I had Beka take all the pictures because I am teaching her how to upload and edit pictures. It also makes the assignments a little more exciting for her to be on the other end of the lens.
I assumed Beka knew what was going on without me actually telling her, so when I told her to boil it for 5 minutes, she poured the water in the kettle and set the timer for 5 minutes. Good girl, following directions. Bad mommy, giving poor directions. We discussed the stages water goes through before it is considered “boiling” and kept watching the kettle. Beka will never be one of those brides who can’t boil water. I think I could pat myself on the back right now.
Yes, a watched pot does boil faster with the lid on.

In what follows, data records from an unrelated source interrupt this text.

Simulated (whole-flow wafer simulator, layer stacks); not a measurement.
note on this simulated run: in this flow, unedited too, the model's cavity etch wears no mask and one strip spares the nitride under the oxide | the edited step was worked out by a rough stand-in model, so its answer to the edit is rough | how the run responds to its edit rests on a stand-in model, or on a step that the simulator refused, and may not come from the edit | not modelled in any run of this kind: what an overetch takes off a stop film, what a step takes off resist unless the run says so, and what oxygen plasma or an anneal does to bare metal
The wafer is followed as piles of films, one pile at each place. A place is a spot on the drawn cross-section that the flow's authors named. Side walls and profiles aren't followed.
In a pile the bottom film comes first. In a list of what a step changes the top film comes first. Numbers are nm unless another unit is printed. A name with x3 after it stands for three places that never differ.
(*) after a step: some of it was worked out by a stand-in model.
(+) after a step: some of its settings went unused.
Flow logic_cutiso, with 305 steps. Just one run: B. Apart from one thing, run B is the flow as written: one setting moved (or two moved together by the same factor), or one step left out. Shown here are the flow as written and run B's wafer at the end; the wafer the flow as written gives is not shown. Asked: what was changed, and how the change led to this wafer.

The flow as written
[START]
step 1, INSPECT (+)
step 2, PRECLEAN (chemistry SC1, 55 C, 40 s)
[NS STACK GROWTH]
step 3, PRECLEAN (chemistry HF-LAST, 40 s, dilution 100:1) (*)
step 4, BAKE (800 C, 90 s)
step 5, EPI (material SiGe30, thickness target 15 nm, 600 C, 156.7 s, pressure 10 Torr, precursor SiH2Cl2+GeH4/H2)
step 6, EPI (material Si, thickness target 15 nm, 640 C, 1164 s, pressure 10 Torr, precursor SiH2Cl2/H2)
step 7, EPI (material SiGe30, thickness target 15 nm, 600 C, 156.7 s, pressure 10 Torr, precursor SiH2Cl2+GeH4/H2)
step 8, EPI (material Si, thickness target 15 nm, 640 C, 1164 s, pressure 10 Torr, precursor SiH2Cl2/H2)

Now THAT’S boiling and THAT’S when you set the timer. We learned to sterilize water at sea level you boil five minutes, the higher the altitude the longer you need to boil the water because the water doesn’t get as hot as is does at sea level. Cooking at higher altitudes always takes longer. Hmm. Fargo, ND is only 274 feet above sea level, but I’m pretty sure that’s why I burn so much stuff, I never adjusted to the change in altitude when I moved to Seattle eight years ago. That has to be it.
Livestrong has a great article about purifying water for backpacking, discussing filters and water purification tablets. We were getting cold feet about drinking our sterilized water, and I tried to psyche us both up by talking about Hurricane Sandy and the people that needed to boil their water. I think Beka was secretly wishing she could send them our water, so I came up with a compromise. We would boil it for just a few more minutes to make it extra clean and refreshing. Remember my vintage yellow timer?
Well, we didn’t. We didn’t remember the water, either, and went off to sew. OK, so the lesson about sterilizing water didn’t work but the lesson about watching a pot did. The truth of that saying is a pot that isn’t watched will either boil over or boil dry. The School of Hard Knocks is sometimes more educational that Learning by the Books. I found myself thinking, “Phew, she probably won’t do that more than one or two more times in her life.”
Bet she’ll stock up on purification tablets, too, if she ever moves into hurricane country.